Proxy Fight Heats Up at Spark NetworksThursday, May 22, 2014
There’s no love lost between Internet dating company Spark Networks and its largest shareholder.
The West Los Angeles company, with properties including Christian Mingle and JDate, on Thursday fired back at Osmium Partners with a public statement denouncing the Greenbrae investment firm’s recent attacks on Spark’s management.
Osmium, which holds 14 percent of Spark, earlier this week put forward a plan to elect its own slate of board members next month and squeeze growth from Spark’s flagship dating sites. The investment firm said Spark has been lagging competitors such as Match.com and Zoosk for years under the leadership of Chief Executive Greg Liberman and that the company has overspent on marketing.

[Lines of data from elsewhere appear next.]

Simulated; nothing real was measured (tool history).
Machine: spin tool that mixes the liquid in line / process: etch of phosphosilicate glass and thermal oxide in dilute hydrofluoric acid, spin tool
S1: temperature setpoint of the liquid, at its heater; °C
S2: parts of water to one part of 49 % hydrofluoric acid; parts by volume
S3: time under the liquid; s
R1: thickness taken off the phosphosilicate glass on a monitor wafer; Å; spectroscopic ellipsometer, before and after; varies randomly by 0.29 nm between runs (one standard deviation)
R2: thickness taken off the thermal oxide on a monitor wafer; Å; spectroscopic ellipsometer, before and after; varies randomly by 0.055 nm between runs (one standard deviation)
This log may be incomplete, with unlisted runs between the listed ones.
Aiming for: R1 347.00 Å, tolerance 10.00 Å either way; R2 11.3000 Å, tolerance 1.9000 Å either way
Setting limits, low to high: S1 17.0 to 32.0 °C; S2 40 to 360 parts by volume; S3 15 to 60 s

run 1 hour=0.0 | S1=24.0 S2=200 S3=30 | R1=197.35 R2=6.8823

Osmium also urged shareholders to vote for its board nominees ahead of the company’s annual shareholder meeting on June 18. Osmium has also issued other critical statements in recent weeks.
Osmium has held a stake in Spark since 2008 and in 2010 helped defeat a go-private proposal from the company’s largest shareholder at the time, Boston private equity firm Great Hill Partners, at $3.10 a share. Great Hill sold its 20 percent stake in Spark in recent months, leaving Osmium as the company’s largest single shareholder.
Spark’s statement today said Osmium’s priorities are in its diversified investment funds rather than the health of Spark’s business. The company also said Osmium has a history of flip-flopping on issues and is not worthy of shareholders’ trust. Spark said shareholders should vote for its proposed board members.
“We believe the value of your investment in Spark is under serious assault,” the statement said. “We believe (Osmium) has shown a history of shallow deception, offered a plan that lacks any substance, brings no relevant experience to the table and – most importantly – may have goals for its investment in Spark contrary to those of other stockholders.”
Spark shares closed down 3 percent to $4.51 on the New York Stock Exchange and are down 27 percent so far this year.